Havana Buildings Cry for Help
Photo Feature by Elio Delgado
HAVANA TIMES, July 10 — Virtually everyone agrees that building maintenance has been lacking during the first 50 years of the Cuban revolution. Some would say the reason is a lack of resources due to the US blockade and other priorities while others would argue the reason has more to do with poor planning and distribution of available material and human resources.
During the last two decades a major effort is underway by the Havana Historian’s Office to restore the architectural patrimony of the Old Town. The effort is monumental and will some day include other older parts of the city, like Centro Habana, that are crumbling with time.
Click on the tumbnails below to view all the photos in this gallery
Gee. Havana is looking more like Detroit these days.
It’s not either-or: imperialist intrigue — and the squalid stalinist response to it — is behind most everything wrong in Cuba, including all the old buildings falling to ruin. And I agree with Cort Greene that thru golf courses and luxury hotels lies the road to eventual counter-revolution — and AFAIC the bureaucrats supporting this capitalist sector development are a menace to the socialist revolution… Forces outside the country clearly mean to subvert them with a long-term plan for capitalist restoration thru this vector. These projects must be shelved — or modified to increase democratic control over them.
AFAIC the immediate solution to this problem — if it lies primarily in the lack of materials — is in their import from the likes of fellow ALBA socialist(sic) countries, on whatever reasonable long-term credit/barter terms.
Cort: That’s a rather specious comment. The golf course concept is very recent, and if it is eventually enacted, it’s years away (I’m personally not a fan of the idea on environmental grounds, especially in a country where water is such a valuable resource). As for the four-star hotels: despite the significant problems created by the growth of the tourism industry (negative socio-cultural impacts; economic imbalances; labour distortions), there is no question that this sector was a vital component of Cuba’s strategy to survive the Special Period (in fact, other countries would do well to emulate Cuba’s foreign-investment scheme in the tourism sector, as one that ensures that Cuba benefits in the long run from infrastructure and profits).
For those who want to understand, rather than simply complain about, the Cuban housing problem, I highly recommend Henry Louis Taylor’s “Inside El Barrio”. A brilliant book by a geographer who did some top-notch research in Havana in recent years.
Maybe if the bureaucracy were not so interested in golf courses and 4 star hotels for the rich maybe they could restore the older sections and build new housing for the workers.
Cort
We frequently grant others the right to use photos from HT on request and with the corresponding credits.
Wonderful pictures. Are they avaialable for public use?t
To speak to the issue-Venezuela I hear has a state-driven program to renovate the barrios. I don’t know how effective this is, or whether or not Chavez’s experiment will survive the next few elections, but it offers an interesting if controversial model.

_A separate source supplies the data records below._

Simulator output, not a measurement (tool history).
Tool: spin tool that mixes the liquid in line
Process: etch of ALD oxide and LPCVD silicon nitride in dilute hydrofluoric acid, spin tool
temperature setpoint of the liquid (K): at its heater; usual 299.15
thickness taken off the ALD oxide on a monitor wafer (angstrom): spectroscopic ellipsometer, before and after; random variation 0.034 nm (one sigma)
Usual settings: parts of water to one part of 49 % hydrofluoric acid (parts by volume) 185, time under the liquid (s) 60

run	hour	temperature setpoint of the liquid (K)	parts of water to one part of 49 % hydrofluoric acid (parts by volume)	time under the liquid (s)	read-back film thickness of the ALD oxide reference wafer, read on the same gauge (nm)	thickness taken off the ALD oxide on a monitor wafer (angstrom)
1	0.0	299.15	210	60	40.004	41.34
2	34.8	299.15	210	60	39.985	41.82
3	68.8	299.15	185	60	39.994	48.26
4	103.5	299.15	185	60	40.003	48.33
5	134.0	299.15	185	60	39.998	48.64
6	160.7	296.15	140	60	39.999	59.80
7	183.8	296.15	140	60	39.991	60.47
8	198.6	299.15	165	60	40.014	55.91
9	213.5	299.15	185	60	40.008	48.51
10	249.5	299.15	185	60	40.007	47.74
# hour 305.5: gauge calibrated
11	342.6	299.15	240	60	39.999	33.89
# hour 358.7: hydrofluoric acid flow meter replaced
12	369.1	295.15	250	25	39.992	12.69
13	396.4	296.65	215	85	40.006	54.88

This article makes me think of something about the difference between Capitalism and Stalinism (as a subtype of State Socialism in general); with Capitalism, the proletariat is alienated from property by the fact that the owners of capital and the lenders to said capital hold deeds, legal obligations, ect, while most people are left without property. With Stalinism, everyone is alienated from property by the fact that the Party is the de facto owner of everything, while all political parties in themselves are a collection of paranoid, self-serving bureaucrats who over time become alienated even from the ideologies underpinning their party.
If Cuba wants to survive the next phase of the Cold War, it needs to take a harder look at why the USSR fell (and not because Gorby was a pussy, Gorbachov was merely dealing with a host of other problems created by his authoritarian predecessors), and also the strengths and weaknesses of the Chinese method.
Most importantly, the means of production needs to be democratized, and the Communist Party does too. This may not mean multiparty democracy, but it needs to be something more transparent and cooperative than what exists today. Lets not see the statues of Che receive the same treatment as those of Lenin in Lithuania. Marx never wrote his ideas as a pretext for long-term dictatorship, to the contrary he thought that Socialism offered a path to absolute democracy and egalitarianism, both politically and economically.
Does America add to the problem? Yes. Is that an excuse not to increase democracy in the workplace and collective interest in the management (and productivity) of enterprises?